A motorist overtaking a fire engine going up a steep hill with its lights flashing and sirens on is just one example emergency services are having to deal with, a chief fire officer says.
Most motorists were well behaved but unfortunately in the wider Rotorua area district, "it's diabolical", Lake Okareka Rural Fire Force chief fire officer Phil Muldoon said.
His volunteer crew has had to give way to cars at roundabouts and cope with people who failed to pull over.
But one of the worst incidences was on a hill.
"Going up a steep hill in a fire appliance is not that fast but they actually overtake fire appliances, even though the lights and sirens are on."
You always had to expect the unexpected, he said.
"It is dangerous and all of our drivers are fully trained and very much aware.
"Any time delay could be the difference between life and death.
"We have lights and sirens and a mighty loud air horn. But even that doesn't really help. You can be right behind a car, horn blaring, siren going, lights on and they are completely oblivious."
Emergency Services New Zealand Central Lakes area manager Jeff Maunder said in his experience ''it's hit and miss''.
"On some days, everybody pulls over and, on other days, nobody does.
"The law says you need to pull over and allow emergency vehicles to pass for red lights and it's disappointing. It is kind of what it is and hasn't changed over the years."
Rotorua police area prevention manager Inspector Stuart Nightingale said just a few seconds or minutes could make a significant difference when it came to attending a priority incident.
From time to time, attendance was delayed due to vehicles not pulling over to let emergency services through, although he acknowledged that may be because people were unsure of what to do.
''Generally speaking from a police perspective, drivers in the Rotorua area are good at pulling over or making space for police vehicles to pass when they have their sirens flashing.
"We remind motorists to use their rear vision mirrors, particularly if they have music on in their vehicle, so that they are aware if emergency service vehicles are behind them with their lights and sirens activated."
A St John spokeswoman said most members of the public co-operated when an emergency vehicle under lights and sirens was making its way to an incident.
St John introduced yellow ambulances back in 2013 for improved visibility and safety.
"Yellow vehicles are the most noticeable on the road, particularly in low light. Ambulance officers reported an improvement in the public noticing and giving way to St John vehicles as a result."
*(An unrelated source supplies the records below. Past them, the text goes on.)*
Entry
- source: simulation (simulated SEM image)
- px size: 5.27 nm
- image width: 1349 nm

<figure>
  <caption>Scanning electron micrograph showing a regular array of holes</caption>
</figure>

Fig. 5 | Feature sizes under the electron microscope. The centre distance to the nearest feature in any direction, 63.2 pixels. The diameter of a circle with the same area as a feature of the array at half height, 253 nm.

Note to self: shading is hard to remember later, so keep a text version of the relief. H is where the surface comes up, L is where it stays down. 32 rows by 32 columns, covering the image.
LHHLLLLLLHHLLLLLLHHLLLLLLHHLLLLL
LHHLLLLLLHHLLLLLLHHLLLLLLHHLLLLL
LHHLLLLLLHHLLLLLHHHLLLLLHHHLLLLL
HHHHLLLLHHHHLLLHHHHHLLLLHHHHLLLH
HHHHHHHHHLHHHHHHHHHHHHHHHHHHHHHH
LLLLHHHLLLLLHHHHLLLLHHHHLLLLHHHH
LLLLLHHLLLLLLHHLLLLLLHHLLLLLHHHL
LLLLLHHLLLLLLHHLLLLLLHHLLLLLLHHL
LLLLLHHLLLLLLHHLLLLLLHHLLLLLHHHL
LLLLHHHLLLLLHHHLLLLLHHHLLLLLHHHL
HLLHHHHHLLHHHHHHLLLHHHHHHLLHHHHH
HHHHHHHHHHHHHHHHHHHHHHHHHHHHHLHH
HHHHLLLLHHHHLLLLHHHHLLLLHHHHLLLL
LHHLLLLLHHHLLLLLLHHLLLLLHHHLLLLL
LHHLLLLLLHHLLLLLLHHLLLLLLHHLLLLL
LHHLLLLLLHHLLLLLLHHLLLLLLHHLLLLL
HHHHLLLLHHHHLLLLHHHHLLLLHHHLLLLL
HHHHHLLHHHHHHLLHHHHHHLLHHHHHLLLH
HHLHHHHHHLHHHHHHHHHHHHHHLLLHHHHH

- Police understand it can be a bit alarming for motorists, but there is no need to be concerned.
- If this does happen to you we advise putting on your indicator so the emergency services vehicle can see you are intending to pull over, and then pull to the side as soon as it is safe for you to do so.
- Emergency Service vehicles have their lights and sirens activated whenever they need to attend a critical incident.